Gone With the Wind

Warner Home Video, $39.92

THE HOLIDAYS mean holiday traditions, yet here’s one oft-broadcast perennial that’s been increasingly knocked off the airwaves by reality TV and football games. Clearly packaged with an eye toward the gift market, this elaborate four-disc set (released Nov. 9) boasts a newly transferred Technicolor print that will make your new plasma-screen television proud. Among the boatload of extras and featurettes, you’ll learn how the famous Technicolor cameras—about the size of refrigerators—simultaneously recorded an image on three black- and-white filmstrips that would then be dyed red, green, and blue. Thanks to digital realignment today, the resulting colors and image quality are superior to those at the 1939 Atlanta premiere (itself nicely commemorated with newsreel footage).

A two-hour 1989 documentary included here combines interviews with surviving contributors to the effort with all kinds of great archival bits—producer David O. Selznick in his own recorded voice (a relative reads his famously infuriating, perfectionist memos in other passages); Vivien Leigh’s color home movies with Laurence Olivier while the two were living in sin in L.A.; and a whole battery of screen tests with the stars of the day for the role of Scarlett O’Hara (Paulette Goddard gives Leigh a run for her money and would’ve been a funnier, earthier Southern belle). Still alive and quite acute in her memory, Olivia de Havilland also pops up in a separate new short.

As I remember thinking about Cold Mountain last Christmas, why bother with another Civil War picture after Wind? When it comes to broad, traditional entertainment packed full of love, war, and pageantry, you still can’t top this movie, no matter how many digital effects and $100 million budgets you throw in. (It cost about $4 million in Depression dollars.) Remember that although all-time inflation-adjusted figures may place Wind short of Titanic, it sold more tickets than any picture in history. To fight off a post-turkey hangover, this well-stuffed set beats anything on TV.
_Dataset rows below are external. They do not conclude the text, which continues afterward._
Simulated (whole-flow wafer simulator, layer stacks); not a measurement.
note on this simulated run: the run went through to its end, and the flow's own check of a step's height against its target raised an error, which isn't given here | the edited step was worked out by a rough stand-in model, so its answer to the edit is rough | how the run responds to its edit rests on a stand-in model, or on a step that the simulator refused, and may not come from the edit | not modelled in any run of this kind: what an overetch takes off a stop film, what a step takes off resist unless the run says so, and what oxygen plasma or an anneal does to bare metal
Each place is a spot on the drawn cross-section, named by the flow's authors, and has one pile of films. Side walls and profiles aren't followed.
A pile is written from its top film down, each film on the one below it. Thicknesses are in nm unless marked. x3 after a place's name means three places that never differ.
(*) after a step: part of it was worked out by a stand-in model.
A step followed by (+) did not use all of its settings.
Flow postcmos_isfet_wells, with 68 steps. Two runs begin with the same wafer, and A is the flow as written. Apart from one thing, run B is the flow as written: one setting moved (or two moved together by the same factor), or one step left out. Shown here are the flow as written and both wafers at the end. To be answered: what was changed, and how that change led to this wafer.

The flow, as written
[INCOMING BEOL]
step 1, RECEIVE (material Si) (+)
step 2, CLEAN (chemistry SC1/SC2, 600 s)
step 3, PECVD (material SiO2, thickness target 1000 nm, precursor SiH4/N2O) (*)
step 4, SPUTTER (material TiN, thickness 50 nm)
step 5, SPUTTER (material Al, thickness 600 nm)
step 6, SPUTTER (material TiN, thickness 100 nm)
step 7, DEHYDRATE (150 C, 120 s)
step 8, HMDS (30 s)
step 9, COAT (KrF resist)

THE BIG TITLE for Nov. 23 is Harry Potter and the Prisoner of Azkaban (and thanks to director Alfonso Cuarón, it’s the best in the series so far). Breaker Morant features a commentary from director Bruce Beresford, while Sylvester Stallone lends his voice to First Blood (part of a Rambo three-pack, like we were all waiting for that). Seinfeld fans, rejoice: The first three seasons reach DVD with 24 hours of extras. It sounds like Spielberg and Hanks opted out of any extras for The Terminal, adding disappointment to disappointment.